Lots of web sites which host file downloads and/or media files will break, due to the MIME Sniffing changes in IE. Today, many sites get away with having misconfigured MIME types. Half the webmasters (out of the ones who haven't been laid off yet) don't even know what a MIME type is, so forget about the problem getting fixed quick. The new behavior can be overriden on the client side via registry, but the new ADM files will not have a GPO for it, and it won't be exposed in the UI, so a lot of users will be puzzled and a lot of webmasters will be caught off guard. Everytime something like this happens, people "solve" their ignorance by saying, "Oh, don't use SP2. It screws stuff up."
That's why some of the other site-breaking features of IE, including the blocking of certain ActiveX controls which were not otherwise blocked before (this is a slightly different situation than the "do you want to install?" prompt), are explained to the user via the new Notification Bar. It's a pretty slick UI feature, but the simplified information given to end-users is not going to be enough for users to tell the web sites what's wrong. By the way, Microsoft's own Office Update control is blocked by default. You don't even get a prompt to tell you that it's signed by Microsoft and giving you a chance to let it be installed. Presumably, Microsoft will adjust the way their Office Update page is coded to avoid screwing themselves at release time.
And then there's "Local Machine Lockdown." Some people know that IE has always had a hidden security zone reserved for the local machine. There's even a reg hack which lets you make it visible and modify it. Starting with SP2, those modified settings won't do squat because the new Local Machine Lockdown policy will override it. Luckily, a new reg key lets you turn it off. Otherwise, apps which use web pages installed on the local hard drive that have complex scripting (often used for computer-based training and online help, but also occurring on developers' machines) can break. The great thing is that they break quietly. It's not like those Outlook security prompts which tell you that a script is trying to access the address book and do you want to allow it for 5 minutes. Nope, your stuff will just not work. It will sit there and do absolutely nothing. Remember the phrase "Local Machine Lockdown" because that's what you'll be Googling for, when the lights go out.
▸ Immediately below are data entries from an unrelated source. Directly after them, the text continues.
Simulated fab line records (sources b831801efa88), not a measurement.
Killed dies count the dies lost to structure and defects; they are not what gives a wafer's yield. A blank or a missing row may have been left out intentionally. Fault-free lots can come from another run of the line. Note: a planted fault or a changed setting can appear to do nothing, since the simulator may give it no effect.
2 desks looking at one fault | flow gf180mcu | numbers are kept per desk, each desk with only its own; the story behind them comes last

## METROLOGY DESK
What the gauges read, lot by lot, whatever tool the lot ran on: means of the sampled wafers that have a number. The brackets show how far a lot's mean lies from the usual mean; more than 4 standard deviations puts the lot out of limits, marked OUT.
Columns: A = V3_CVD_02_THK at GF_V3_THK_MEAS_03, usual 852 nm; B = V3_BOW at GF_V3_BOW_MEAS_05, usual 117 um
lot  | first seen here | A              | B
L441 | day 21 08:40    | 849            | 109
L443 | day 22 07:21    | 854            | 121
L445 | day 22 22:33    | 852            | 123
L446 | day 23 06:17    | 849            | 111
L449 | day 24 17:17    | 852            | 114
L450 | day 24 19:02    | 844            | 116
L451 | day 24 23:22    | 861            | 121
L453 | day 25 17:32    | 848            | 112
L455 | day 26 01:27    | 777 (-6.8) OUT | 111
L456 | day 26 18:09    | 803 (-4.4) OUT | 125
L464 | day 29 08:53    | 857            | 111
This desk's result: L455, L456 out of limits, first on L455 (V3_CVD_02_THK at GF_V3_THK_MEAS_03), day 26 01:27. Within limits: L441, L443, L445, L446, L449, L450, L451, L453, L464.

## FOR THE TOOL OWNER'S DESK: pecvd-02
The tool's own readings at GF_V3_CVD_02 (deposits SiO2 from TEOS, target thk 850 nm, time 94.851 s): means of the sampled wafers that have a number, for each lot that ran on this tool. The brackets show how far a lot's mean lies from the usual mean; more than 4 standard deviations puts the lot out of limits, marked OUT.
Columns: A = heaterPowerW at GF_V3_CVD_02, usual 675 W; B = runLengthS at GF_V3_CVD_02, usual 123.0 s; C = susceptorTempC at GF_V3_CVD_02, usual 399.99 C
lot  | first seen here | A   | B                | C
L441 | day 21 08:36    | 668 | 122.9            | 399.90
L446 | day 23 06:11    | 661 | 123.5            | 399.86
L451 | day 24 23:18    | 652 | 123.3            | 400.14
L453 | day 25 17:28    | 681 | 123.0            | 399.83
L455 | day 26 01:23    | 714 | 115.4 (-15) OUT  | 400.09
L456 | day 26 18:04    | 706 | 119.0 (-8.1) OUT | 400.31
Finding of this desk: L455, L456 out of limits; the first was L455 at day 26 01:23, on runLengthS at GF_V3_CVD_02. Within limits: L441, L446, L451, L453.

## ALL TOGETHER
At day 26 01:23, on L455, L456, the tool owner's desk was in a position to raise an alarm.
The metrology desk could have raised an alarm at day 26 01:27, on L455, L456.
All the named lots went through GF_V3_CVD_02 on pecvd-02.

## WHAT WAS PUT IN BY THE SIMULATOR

Speaking of developers, remote debugging in Microsoft's own development tools is clobbered by default. Of course, out of everybody with "developer" on their business cards, probably 1 out of 20 deserve it. The rest are going to be thrown for a loop when they want to step through their ASP page running on another machine, and they can't anymore. After scratching their heads for a few days, they will stop pretending to be Microsoft developers and start pretending to be Java or PHP developers. They'll understand even less, but they'll get new business cards.
You think that only web apps are affected? Wrong. Everything applied to IE is also applied to explorer.exe by default. This results in interesting stuff that you thought you would only see on Windows Server 2003, like prompts asking you whether you really want to run an exe file which is located on a network file share, after you double-click it, even though you're not accessing it through the browser and it wasn't downloaded from the web.
Already, a recent security patch has broken download manager type programs like Net Transport which assume Windows supports URLs with user:password embedded in them. Even though the patch has been widely publicized as critical, the number of people who have installed it is tiny, compared to the number who will eventually install SP2. Get ready to find out how many programs do stuff that you never expected.